It’s another one of those weeks at Dazzle, in its new downtown location on Curtis Street, when you can visit the club on any night and find a substantial national artist on stage. It all begins on Thursday with pianist Benny Green and his trio playing 6 and 8:30 p.m. In modern jazz history, the two premier groups that have the strongest record as a training ground for up-and-coming young players are singer Betty Carter’s trio and Art Blakey’s Jazz Messengers. And that’s exactly how Green established his reputation, first with Carter and then with Blakey.
Of course, that would not be the end of things. For example there were pianist’s stints with bassist Ray Brown and a number of others. There were also his own outings on Blue Note and later Telac Records. His latest release is Happiness: Live at Kuumba. The hard-driving, post-bop pianist is joined on Thursday by bassist David Wong and drummer Carl Allen (303-839-5100).

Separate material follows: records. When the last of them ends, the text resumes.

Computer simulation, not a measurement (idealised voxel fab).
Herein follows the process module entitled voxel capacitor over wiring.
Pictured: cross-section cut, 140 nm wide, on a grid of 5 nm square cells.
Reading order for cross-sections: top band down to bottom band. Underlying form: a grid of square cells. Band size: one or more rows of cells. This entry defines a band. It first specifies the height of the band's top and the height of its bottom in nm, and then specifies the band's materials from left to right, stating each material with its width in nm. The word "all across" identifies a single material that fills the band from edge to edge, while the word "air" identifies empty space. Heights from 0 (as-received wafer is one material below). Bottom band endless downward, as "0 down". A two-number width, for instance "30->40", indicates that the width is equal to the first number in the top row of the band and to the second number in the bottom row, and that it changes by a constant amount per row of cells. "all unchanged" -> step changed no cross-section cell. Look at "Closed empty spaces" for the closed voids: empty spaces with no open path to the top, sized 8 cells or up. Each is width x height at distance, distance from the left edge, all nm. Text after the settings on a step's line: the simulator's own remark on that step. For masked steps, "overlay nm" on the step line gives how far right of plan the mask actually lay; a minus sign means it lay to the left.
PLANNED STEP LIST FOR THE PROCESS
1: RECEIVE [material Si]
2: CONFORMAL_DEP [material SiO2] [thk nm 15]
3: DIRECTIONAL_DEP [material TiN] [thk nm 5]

Then on Saturday and Sunday, a different kind of trio moves into Dazzle, 1512 Curtis. For 20 years, three superb players have joined forces in an organ trio that has drawn considerable attention. Those players are guitarist Peter Bernstein, Hammond B-3 man Larry Goldings and drummer Bill Stewart (who you can catch on a number of discs, including a live 2011 recording from Small’s in New York and their most recent outing Ramshackle Serenade).
On their own, each member of the trio has established a strong musical track record. Stewart and Golding share a connection with guitarist John Scofield, while Stewart and Bernstein share one with saxophonist Joshua Redman. This threesome is an enormously strong group whose members create their own organ-trio sound. The band is on stage on Saturday at 6:30 and 9 p.m. On Sunday, the sets are at 5 and 7:30 p.m. Then the group is off to San Francisco and SF JAZZ.
Before we leave organ trios, the people who caught drummer Jeff Hamilton’s organ group with Akiko Tsuruga and guitarist Graham Dechter earlier this month at Nocturne were treated to a fiery band that swung like crazy. During the same month, there’s now an organ-trio with its own style that will still make you jump with joy.
After the weekend, on Tuesday and Wednesday, guitarist James Blood Ulmer finally makes it to Dazzle after an earlier scheduled appearance was cancelled. Born in South Carolina, Ulmer, rooted in church music, headed off to Pittsburgh when he was 17 where (back to the Hammond B-3) he sat in with Jimmy Smith and Groove Holmes. Then, in Detroit, he did the same with Big John Patton.
In 1971, Ulmer headed to New York where he eventually connected with Ornette Coleman and the saxophonist’s harmolodic approach to music. Before the 1970s ended, Ulmer recorded Tales of Captain Black (an album that included Coleman), followed by Are You Glad To Be in America? and Black Rock. In the early ‘80s, he recorded three discs for Columbia and continued his unique blend blues (including vocals), jazz (he recorded with saxophonists such as George Adams and David Murray), free-rock, R&B and Ornette-influenced sounds. That package, all rolled into one person, is on display at Dazzle on Tuesday and Wednesday at 6 and 8:30 p.m.
Along with all of this, Dazzle also has the fine saxophonist John Gunther performing on Friday at 6:30 p.m. Gunther’s band for this occasion has Brad Shepik on guitar, John Hadfield on drums and special guest Fourat Koyo on guembri (a three stringed instrument). Shepik and Hadfield have been part of Gunther’s Safari Trio and have impressive credentials ranging from Paul Motion and Charlie Haden’s Liberation Music Orchestra to Yo Yo Ma and the Silkroad Ensemble. Gunther, who heads jazz studies at CU Boulder and has been a part of New York’s downtown scene, became interested in the Gnawa music from Morocco and spent times there. That’s the connection with Koyo.
On Saturday, Gunther, Shepik and Hadfield with Heath Walton and Tom Amend added on move over to Nocturne, 1330 27th St., for the John Coltrane birthday celebration at 7 p.m. (303-295-3333). The great saxophonist was born on Sept. 23 1926 in Hamlet, North Carolina.
Also on the subject of birthdays, the Gift of Jazz’s Blind Tiger Series marks the centennial of Mongo Santamaria’s birth on Sunday at the Mercury Café, 2199 California, at noon. Ritmo Jazz Latino provides the sounds (giftofjazz.org).
In Five Points, Friday offers up a Food, Wine & Jazz Fundraiser from 5:30 to 8:30 p.m. And on Sunday, KUVO’s On Stage feature has the music of the Brazilian pianist Joao Donato and his trio at 4 p.m.